In the modern age of political, social, and environmental chaos, 2020 has emerged as a pivotal point for every world citizen.

While personal circumstances are changing dramatically for some, others seem to be immune to effects and even seem to thrive during times of uncertainty and change. Some of this is luck based on where people live or the nature of their work requirements. Some of it is because of good planning for troubled times. Some of it is because of an entrepreneurial spirit and the ability (and willingness) to make proactive changes to adapt and excel.

Whatever circumstances a given business find itself in, one truth is common among all—things have changed, and our economic system has new risks to be considered.

This change can be an INCREDIBLY good thing! Change brings new opportunities.

It can also be INCREDIBLY difficult to adapt to change, so new opportunities have many hidden pitfalls and risks that must be considered today when conducting business, including:

  • Health risks to employees
  • Availability (and turnover) of employees due to illness
  • Health risks to customers and vendors
  • Risks to life and business property due to social unrest
  • Ability to effectively market to potential and existing customers
  • Ability of customers to afford current spend level
  • Ability of customers to survive
  • Exposures due to shipping and logistics disruptions
  • Risk of PR problems due to social perception
  • Availability of future financing
  • Impending economic recession (or depression)

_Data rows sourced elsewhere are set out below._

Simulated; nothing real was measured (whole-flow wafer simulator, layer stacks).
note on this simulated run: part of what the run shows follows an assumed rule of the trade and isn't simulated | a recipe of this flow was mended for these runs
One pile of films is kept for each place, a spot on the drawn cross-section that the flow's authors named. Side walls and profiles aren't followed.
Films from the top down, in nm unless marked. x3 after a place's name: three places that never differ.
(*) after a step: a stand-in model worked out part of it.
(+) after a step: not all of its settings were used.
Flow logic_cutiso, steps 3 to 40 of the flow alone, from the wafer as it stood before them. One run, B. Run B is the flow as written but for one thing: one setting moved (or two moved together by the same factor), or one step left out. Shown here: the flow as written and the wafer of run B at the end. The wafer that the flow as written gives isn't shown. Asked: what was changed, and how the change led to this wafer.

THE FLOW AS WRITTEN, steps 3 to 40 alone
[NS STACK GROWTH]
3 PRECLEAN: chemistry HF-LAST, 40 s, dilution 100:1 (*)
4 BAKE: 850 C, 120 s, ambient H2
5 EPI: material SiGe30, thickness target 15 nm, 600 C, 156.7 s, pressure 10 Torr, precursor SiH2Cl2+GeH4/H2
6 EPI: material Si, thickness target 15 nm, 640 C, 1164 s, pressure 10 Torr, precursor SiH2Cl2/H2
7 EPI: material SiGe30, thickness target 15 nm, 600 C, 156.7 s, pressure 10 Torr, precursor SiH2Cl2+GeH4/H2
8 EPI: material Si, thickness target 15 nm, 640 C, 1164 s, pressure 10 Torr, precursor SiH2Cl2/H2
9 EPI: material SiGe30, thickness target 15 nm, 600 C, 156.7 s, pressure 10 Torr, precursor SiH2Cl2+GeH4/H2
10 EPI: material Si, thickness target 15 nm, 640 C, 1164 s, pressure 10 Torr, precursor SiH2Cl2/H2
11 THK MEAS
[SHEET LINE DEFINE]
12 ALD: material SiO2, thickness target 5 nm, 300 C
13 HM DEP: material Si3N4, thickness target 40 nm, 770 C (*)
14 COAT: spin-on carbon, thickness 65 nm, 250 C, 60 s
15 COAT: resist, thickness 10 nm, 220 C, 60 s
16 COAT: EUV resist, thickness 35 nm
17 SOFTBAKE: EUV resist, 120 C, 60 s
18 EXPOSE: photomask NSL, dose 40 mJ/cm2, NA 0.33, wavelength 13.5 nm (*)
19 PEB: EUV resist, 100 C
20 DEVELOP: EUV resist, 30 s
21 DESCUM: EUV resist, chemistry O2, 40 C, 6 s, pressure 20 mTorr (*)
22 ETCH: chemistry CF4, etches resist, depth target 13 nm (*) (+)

Profits may be the ultimate goal of a healthy company, but if people are not the core, operational, functional focus of a company’s policies and behavior, trouble is waiting just around the corner. A profit-focused company with platitudes and social media posts to (falsely) pat itself on the back is too much in the public spotlight to avoid negative research (like the PPP databases) or avoid being tattled on to government officials for not living up to health requirements—the public is too unforgiving for missteps. It is no longer enough to pretend to care—exposure is an imminent risk for posers.

If a business is people-focused, they will build healthy relationships with three primary types of entities:

  • Regulatory
  • Employees
  • Customers

Relationship Building – Regulatory

Most organizations tend to want avoid contact with anything governmental—interactions with government officials can be costly, time consuming, and painful. Sometimes even the best attempts to “do the right thing” fall short and cause problems—government officials ARE people too.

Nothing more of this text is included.